4 Genre Painting & Everyday Life

Genre painting allowed artists to portray the daily life within their community. Depictions of interior, domestic and street scenes were portrayed realistically or romanticized depending on the goals of the artist. Early 19th century American genre paintings have their European influences. As America was beginning to tell its story, genre painting became another voice and shaping agent of what it meant to be American.

American genre painting began in the 1850s; as art studios were established in major cities, artists were able to move away from pure portraiture to images of courtship, families and community life. When the Civil War began, images turned away from urban depictions to rural scenes. Many artists, distraught over the division in the nation, chose to focus on the past union and harmony of the country.

This theme continued through the late 19th and early 20th century as seen in the works of George A. Hays (1854-1945), who depicts a romanticized view of farming and agriculture, a staple in the American economy and a return to ordinary rural life.
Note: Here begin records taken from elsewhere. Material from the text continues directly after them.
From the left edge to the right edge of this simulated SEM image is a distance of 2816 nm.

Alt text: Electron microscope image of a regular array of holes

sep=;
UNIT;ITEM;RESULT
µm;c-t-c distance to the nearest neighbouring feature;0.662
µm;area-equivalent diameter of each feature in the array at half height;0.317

By 1900, an abundance of paintings looked back towards the frontier frequently depicting women metaphorically as the preservers of culture. Genre painting was used by artists not only to create an American identity, but an idealized filtering of its past. It gave narratives to the new nation as well as embodying its fundamental ideals in an attempt to define what America represented and what it offered to the world.


Sources:

Weinberg, H. Barbara, and Carrie Rebora Barratt. "American Scenes of Everyday Life, 1840–1910". In Heilbrunn Timeline of Art History. New York: The Metropolitan Museum of Art, 2000–. http://www.metmuseum.org/toah/hd/scen/hd_scen.htm (September 2009)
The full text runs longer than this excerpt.